Neville Hobson is something of a latecomer in his declaration of war on the middlemen of the media. Curiously titled the "real symbiosis between PR and journalism" rather than "hacks, get your tanks off my lawn", Hobson takes as his springboard a column written by John Lloyd in last weekend's Financial Times, largely to argue for his decision to become involved in Julia Hobsbawm's Editorial Intelligence project.
Lloyd's argument in a nutshell:
Journalism cannot understand itself unless it understands what public relations has done to it; how murky and grubby the relationship can become, with the connivance of both, and how the relationship might work to the benefit of citizens who should be told something like the truth.
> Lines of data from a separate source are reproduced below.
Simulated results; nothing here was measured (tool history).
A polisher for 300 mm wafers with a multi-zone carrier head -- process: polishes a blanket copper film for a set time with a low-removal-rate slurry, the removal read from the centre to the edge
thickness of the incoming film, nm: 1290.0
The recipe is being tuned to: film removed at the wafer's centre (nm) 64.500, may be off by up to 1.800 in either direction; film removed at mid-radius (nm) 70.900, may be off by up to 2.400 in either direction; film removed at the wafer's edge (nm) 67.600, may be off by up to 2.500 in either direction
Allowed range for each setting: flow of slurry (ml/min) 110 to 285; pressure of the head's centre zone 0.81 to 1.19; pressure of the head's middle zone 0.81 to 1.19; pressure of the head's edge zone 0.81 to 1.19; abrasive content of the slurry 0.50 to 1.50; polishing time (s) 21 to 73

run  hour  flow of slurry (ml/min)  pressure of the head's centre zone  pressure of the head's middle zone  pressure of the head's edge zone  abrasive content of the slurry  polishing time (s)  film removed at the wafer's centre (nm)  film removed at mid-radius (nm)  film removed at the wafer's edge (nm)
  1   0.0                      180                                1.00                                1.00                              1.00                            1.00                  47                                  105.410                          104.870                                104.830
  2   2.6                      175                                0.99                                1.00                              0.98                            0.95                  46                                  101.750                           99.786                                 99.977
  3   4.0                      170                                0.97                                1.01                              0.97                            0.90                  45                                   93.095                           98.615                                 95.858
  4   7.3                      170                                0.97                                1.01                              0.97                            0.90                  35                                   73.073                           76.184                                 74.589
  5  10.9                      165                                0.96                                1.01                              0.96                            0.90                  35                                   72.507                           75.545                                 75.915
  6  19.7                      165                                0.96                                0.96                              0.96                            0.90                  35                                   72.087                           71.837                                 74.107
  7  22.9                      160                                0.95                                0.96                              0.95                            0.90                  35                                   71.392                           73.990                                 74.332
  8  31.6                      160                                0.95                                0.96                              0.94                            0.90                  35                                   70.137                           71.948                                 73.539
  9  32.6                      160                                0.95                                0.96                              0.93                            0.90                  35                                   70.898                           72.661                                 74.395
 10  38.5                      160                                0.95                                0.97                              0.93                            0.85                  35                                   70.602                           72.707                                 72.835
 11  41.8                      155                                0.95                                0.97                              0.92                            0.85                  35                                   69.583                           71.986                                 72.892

Hobson uses this to argue that newspapers don't contain truth. (And he uses the old hack's standby "some might say..." to present it.) What you need, claims Hobson, is the new form of direct communications. Thanks to the miracle of the Interweb, ordinary folks in the street can get the truth straight from the horse's mouth. Just look at that nice David Miliband. He's got a blog and he's using it to deliver the The Truth to The Public. Actually, he's delivering the kind of platitudes that the Thought for the Day segment on the Today programme on Radio 4 served up before it got a working-over a couple of years back.
Miliband has discovered that, with the Internet, there is no need to go through the Filter, as George W Bush, in a rare moment of lucidity, described the US media. It is at this point that I began to wonder where Hobson, who has been blogging for a while, has been for the last few years. This is by no means a new argument in the blogging environment.
The transparency argument goes: if only those pesky people in the middle got out of the way, everything would be dandy. Well, the public has had the choice now for a few years. Never before has the public had access to so much direct corporate or government information. The public does not need the versions spun by the media - the raw materials are all there. And they remain as dull and impenetrable as before the day the doors to this electronic cave of wonders were thrown open. What Hobson conveniently forgets is that the spinning performed by press and PRs does not happen in a vacuum. It is all done with more than a nod to the audience. No-one would tell a market analyst they want more spin; but that is what many people do by their actions.
The Internet gave the US administration a more efficient way of going around the press and communicate direct with the public. No more pesky Filter types. They got to bang their heads against the no-comment machine of Scott McClellan. So, what actually happened. Did the US publlic get more truth? No, of course not. It got even more published spin than ever before. Visible political discourse in the US now consists of two polarised camps of bloggers taking lumps out of each other over every statement made by Republican or Democrat. Curiously, even given unprecedented access to direct information, most of them link to the New York Times or the Washington Post. Why? People seem to like it like that.
To say that removing the middlemen will suddenly allow the truth to shine through is nonsense. And it's demonstrable nonsense because we now have several years of mass use of the Internet to point to. Far from disintermediating, the Internet has provided opportunities for many more intermediaries. There is greater choice, which will allow journalists and PRs to go their separate ways. But, there is nothing about XML or any other part of electronic social media that will engender a sudden move to honesty and truth.